In 1989, five young boys were found arrested and charged for the sexual assault, battery, attempted murder on a 28-year-old jogger in Central Park in a case that would eventually shake America to its foundations after their exoneration in 2002. When interviewed about their experiences on the police interrogation, one member of the now-exonerated Central Park Five said this about their experience:
“We were delirious with hunger. We were delirious, because time was passing and we didn’t know what time it was, just a whole nightmare of the whole situation and I think what happened is, after a certain point, you break and in the breaking point, you say anything that will allow you to get out of that.”
It can be hard to believe that innocent people would ever confess to a crime they didn’t commit. However, intense, coercive police interrogation methods, held in an unfriendly environment, have been shown to bring about such negative outcomes. The case of the Central Park Five is one such example among many about how the interrogation methods of the police can lead to false confessions.
According to the Innocence Project, a non-profit organization that works to free the wrongly convicted, those who end up falsely confessing are often interrogated for up to sixteen hours before they crack under pressure. The primary interrogation method used by American law enforcement is known as the Reid Technique, which consists of three parts: factual analysis, which is where suspects are evaluated with the details and observations of the crime scene itself to establish probable guilt or innocence; the Behavior Analysis Interview (BAI), a non-accusatory interview that attempts to spot behavioral cues to determine falsehood; and the interrogation itself, which possesses nine steps in its process to elicit a confession from the suspect.
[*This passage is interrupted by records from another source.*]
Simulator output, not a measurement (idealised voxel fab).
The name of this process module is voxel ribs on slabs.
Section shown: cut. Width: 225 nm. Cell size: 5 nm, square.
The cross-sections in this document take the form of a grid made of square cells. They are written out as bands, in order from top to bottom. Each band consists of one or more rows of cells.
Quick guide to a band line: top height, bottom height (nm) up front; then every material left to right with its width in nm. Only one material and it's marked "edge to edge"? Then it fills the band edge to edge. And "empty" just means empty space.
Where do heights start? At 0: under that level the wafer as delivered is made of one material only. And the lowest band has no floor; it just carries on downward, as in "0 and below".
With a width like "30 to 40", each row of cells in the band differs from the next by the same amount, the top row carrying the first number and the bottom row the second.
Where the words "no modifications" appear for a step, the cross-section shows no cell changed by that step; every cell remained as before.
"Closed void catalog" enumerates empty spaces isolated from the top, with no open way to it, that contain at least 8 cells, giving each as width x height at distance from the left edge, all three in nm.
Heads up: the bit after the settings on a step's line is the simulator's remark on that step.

Some aspects of the interrogation portion of the Reid Technique, makes strong assumptions about the behaviors of innocent people. For example, one of the nine-steps of the Reid Interrogation Technique provides details on how to handle suspects potentially asking to speak because they want to deny the accusations. The Reid Technique instructs interrogators not to allow them to do so because innocent people are “less likely to ask for permission and more likely to “promptly and unequivocally” deny the accusation.”
This and the fact that the basic premise of the Reid Technique’s interrogation steps begins with telling “the suspect that the evidence demonstrates the person’s guilt,” is why researchers have been labeling the popular interrogation method as one that presumes the suspect is always guilty.
With the basic premise of presuming that a suspect in interrogation is guilty, it can be easier to understand why the Central Park Five ended up falsely confessing. In reality, the interrogation of the five was never recorded, but it’s stated that the police lied to the boys about possessing evidence, kept them for hours without the presence of a guardian, and even resorted to beatings to get the confessions they wanted.
Researchers in the field of law and psychology have made serious questions about the pseudoscience that backs the Reid Technique’s assumptions of what constitutes the behavior of an innocent or guilty person. Some of their concerns are about the Reid Technique’s coerciveness because exonerations have been shown that false confessions are more common, making up 15-25% of all false confessions and are often causally linked to coercive interrogation techniques and interviewee vulnerability to interrogation.
Some researchers have conducted experiments using a persuasive interrogation method likened to the Reid Technique, and another dialogue-based interrogation technique and found that the persuasive technique had far more people confessing falsely to something that they did not perform.
Furthermore, another significant flaw that researchers question about the effectiveness of the Reid Technique is in its applicability to children. Researchers involving police officers in their study, separated by those who are trained in the usage of the Reid Technique, have found that those who do use the interrogation method are less sensitive to an adolescent’s age and more likely to utilize methods that include false evidence and deceit and are psychologically coercive.
It’s no surprise then that the Central Park Five confessed under such intense circumstances, with the police lying to them and keeping them trapped to force them to feel a certain burden. Perhaps if a different interrogation method had been utilized, one that does not presume guilt or facilitates coercive interrogation techniques, these five young boys would not have been sentenced to prison, losing a decade of their life, during the important transition from youth to adulthood.
Which leads me to introduce a dialogue-based interrogation method known as the PEACE method which is made up of five stages: Preparation and Planning, Engage and Explain, Account, Closure, and Evaluation.
The PEACE method begins with non-accusatory information gathering on the incident, trying to determine who needs to be interviewed and preparing, followed by trying to build rapport and engage with anyone who is being interviewed, while addressing any anxieties they might have. This is swiftly followed by taking a full account of what the subject remembers from the event without interruption. Then the interviewer summarizes what was said to get full closure that everything that needed to be discussed was done so. Then, the police evaluate the information they received from the interview within the broader context of the incident.
This method is utilized in many countries such as the U.K., New Zealand, and more as an alternative to the Reid Technique outside of the United States.
Researchers suggest that American police interrogators adopt the PEACE Method, which has been shown through experiments to coerce less false confessions while maintaining the same levels of true confessions. This study found that persuasive interrogation methods like the Reid Technique, while boasting a similar rate of true confessions of 90% compared to a dialogue-based method similar to the PEACE method, has a 40% higher rate of eliciting false confessions.
In order to maximize the number of true confessions while reducing the potential for false confessions and wrongfully convicting someone of a crime they did not commit, we need to look for alternatives to our current interrogation methods, which could go a long way for changing public perception of the police and most importantly, preventing innocent young men like the Central Park Five from being sent to prison for a crime they didn’t commit.